Technically, the vif() function in the car package is estimating generalized variance inflation factors (GVIFs). Instead of treating each of the $N - 1$ country effects separately, it estimates a "combined measure" of collinearity. In my experience, it is not uncommon to see wildly inflated GVIFs in settings with 150 countries. I wouldn't even calculate the GVIFs for the country dummies since they're considered as a "group" of predictors and not as separate country-specific intercepts.
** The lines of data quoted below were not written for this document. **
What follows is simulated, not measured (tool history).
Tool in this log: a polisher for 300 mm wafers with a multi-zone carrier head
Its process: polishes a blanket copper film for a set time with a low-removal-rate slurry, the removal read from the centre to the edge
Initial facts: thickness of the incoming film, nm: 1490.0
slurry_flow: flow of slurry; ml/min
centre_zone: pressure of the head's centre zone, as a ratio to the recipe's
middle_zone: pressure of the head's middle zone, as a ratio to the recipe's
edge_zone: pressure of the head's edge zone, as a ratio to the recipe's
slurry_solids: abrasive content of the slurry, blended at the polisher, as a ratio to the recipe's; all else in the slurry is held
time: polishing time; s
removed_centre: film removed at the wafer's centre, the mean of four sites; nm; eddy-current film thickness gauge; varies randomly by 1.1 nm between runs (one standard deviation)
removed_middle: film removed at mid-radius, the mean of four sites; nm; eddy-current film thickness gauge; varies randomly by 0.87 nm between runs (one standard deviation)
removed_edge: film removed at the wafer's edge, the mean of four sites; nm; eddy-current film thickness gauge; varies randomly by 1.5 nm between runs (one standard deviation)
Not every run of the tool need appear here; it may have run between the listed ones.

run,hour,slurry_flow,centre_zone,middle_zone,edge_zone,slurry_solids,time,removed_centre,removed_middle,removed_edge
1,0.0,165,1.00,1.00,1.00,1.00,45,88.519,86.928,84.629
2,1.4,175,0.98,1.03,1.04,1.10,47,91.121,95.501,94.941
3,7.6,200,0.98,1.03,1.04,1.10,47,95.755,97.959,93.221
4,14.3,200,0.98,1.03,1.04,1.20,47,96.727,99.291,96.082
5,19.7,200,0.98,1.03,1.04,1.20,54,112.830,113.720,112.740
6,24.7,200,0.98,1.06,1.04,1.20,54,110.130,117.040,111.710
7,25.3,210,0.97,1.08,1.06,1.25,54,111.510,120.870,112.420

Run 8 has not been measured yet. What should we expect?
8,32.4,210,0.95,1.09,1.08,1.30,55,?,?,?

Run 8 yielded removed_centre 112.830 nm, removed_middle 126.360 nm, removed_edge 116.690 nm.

The inflated GVIFs appear to be associated with your vector of covariates (e.g., GDP per capita, logged population, etc.), some of which do not appear to be of principal interest. If your set of controls aren't themselves collinear with the primary variable(s) of interest, then I wouldn't concern yourself with their GVIFs. In some scenarios you may find one or more covariates to be perfectly collinear with the country fixed effects. For instance, in shorter panels with smaller time units you may not observe any variation over time for some of your socio-demographic measures. I would imagine the within-country population growth is likely a sluggish variable (i.e., slow-moving), though still a sensible adjustment in my opinion.
I would also examine the standard errors associated with the key variable(s) of interest. Does the estimated uncertainty seem sensible even in the presence of the country fixed effects? So long as the GVIFs on the principal variable(s) of interest remain low, then I would be less concerned about high GVIF predictors, especially when the predictor list includes a full series of country effects.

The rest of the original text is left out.